Official feedback on OpenGL 4.4 thread

Which functionality exactly?

This on it’s own is cause for joy. Any chance of mandatory full certification being brought back to earlier versions as time goes by and drivers mature?

No. Khronos can’t require certification for specifications that have already gone through ratification and have shipping implementations. Mandatory starts with GL 4.4 implementations. But some vendors who are shipping earlier versions are likely to choose to make conformance submissions on those drivers. All the major desktop IHVs (and one IV who isn’t on desktop at the moment) have been actively contributing to the conformance tests and running them against their drivers during the test development process.

The conformance tests are not going to solve every behavior difference or address every bug - that level of testing is far out of scope relative to the resources Khronos can put into developing tests - but they should be a significant improvement over SGI’s OpenGL CTS,l which was last updated about 14 years ago.

You don’t get it, do you? Aside from there being principle to adhere to here (yeah I know, stupid principle, duh), Mesa is an important entity to pretty much any open-source driver on Linux as it is an OpenGL reference implementation. But the project is open-source, maintained by various people of various companies and independent developers and not by a single, loaded corporation. One might consider that a problem.

Couldn’t agree more…

So, what is to be expected? Just out of interest.

such things as image load\store, ssbo’s, atomic operations and texture views.
30% of the question is actual things you do with this functionality in real projects(except for texture views, it’s kinda obvious). and 70% is what kind of projects and why did you decide to invest your time to implement functionality using those extensions.

So, what is to be expected? Just out of interest.

The GL tests share a codebase with the OpenGL ES 2/3 tests, which a bunch of stuff added for GL-specific features. So there are API coverage and functional tests, in some cases quite comprehensive and in other cases not, and a bunch of shading language tests. There is work underway to integrate a more comprehensive set of GLSL tests contributed by drawElements. We’re still light on tests for the most recently added GL features, but making progress.

That’s reasonable and understandable (particularly in light of vendors who may have 3.x hardware that they no longer ship drivers for), if regrettable. The fear is that some vendors may freeze their implementations at pre-4.4 level in order to avoid the certification requirement, but given your last sentence it seems a lot more positive.

I don’t think many people expect every behaviour difference or bug to be fixed (even D3D with WHQL can’t do that); it’s a good thing to push them in the direction of more consistent and predictable behaviour though (and also good to hear that they’re all on-board with this). I think everyone wants to avoid another Rage, and this is a solid step in the right direction.

Khronos is committed to the creation of royalty-free specifications for use by the entire industry. It is our stated committed mission, and our actions over our history demonstrate that commitment.
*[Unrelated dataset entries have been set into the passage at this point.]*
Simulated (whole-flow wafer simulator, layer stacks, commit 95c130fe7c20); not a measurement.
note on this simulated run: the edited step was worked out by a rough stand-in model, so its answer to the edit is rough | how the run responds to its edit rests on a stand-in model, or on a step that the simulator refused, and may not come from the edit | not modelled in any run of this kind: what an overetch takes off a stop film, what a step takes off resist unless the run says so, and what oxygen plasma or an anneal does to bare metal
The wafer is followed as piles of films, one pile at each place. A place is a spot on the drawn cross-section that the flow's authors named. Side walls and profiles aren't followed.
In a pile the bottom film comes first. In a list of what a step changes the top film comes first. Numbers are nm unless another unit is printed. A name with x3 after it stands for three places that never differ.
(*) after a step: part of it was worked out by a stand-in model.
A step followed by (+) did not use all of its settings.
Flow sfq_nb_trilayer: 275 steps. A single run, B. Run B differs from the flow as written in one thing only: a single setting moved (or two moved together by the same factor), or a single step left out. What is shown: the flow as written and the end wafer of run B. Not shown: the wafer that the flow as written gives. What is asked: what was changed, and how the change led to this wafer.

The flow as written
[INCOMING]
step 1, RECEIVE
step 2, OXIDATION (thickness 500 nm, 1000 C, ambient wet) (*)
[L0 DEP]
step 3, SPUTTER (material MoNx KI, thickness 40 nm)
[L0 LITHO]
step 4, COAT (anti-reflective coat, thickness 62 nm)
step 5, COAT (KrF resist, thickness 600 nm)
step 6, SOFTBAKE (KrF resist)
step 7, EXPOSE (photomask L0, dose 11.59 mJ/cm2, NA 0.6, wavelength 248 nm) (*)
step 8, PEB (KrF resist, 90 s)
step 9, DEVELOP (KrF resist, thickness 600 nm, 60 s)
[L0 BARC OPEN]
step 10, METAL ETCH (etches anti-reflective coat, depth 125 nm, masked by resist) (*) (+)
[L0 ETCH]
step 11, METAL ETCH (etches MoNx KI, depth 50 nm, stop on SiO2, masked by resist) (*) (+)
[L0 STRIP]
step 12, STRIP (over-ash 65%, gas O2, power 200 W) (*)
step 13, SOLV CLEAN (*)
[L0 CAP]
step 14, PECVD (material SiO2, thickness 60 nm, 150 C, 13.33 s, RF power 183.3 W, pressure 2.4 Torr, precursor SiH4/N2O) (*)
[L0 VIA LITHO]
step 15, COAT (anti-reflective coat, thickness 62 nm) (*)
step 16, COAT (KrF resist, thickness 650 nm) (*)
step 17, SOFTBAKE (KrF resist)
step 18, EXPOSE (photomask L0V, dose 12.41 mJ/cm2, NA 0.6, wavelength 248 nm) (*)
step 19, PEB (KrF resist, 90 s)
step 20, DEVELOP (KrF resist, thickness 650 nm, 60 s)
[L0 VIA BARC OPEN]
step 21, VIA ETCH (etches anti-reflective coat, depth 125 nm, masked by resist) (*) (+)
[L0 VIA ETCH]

We achieve that goal in a number of reasoned legal steps that also protect the IP of the Khronos membership. If we are not careful to create a structure that protects members IP, as well as the use of the specification in the industry, many of the members would not be able to participate in the creation of these standards for the good of the industry.

The wording in the Khronos IP framework grants reciprocal royalty-free license to other members. This is not exclude non-members as a goal, but because it is not acceptable to grant a valuable IP license to an unknown entity or entities (e.g. ‘the whole world’) that do not explicitly agree to reciprocal terms. So, the Khronos IP framework establishes the largest ‘raft’ of written reciprocal contractual obligations possible - i.e. between the entire Khronos membership.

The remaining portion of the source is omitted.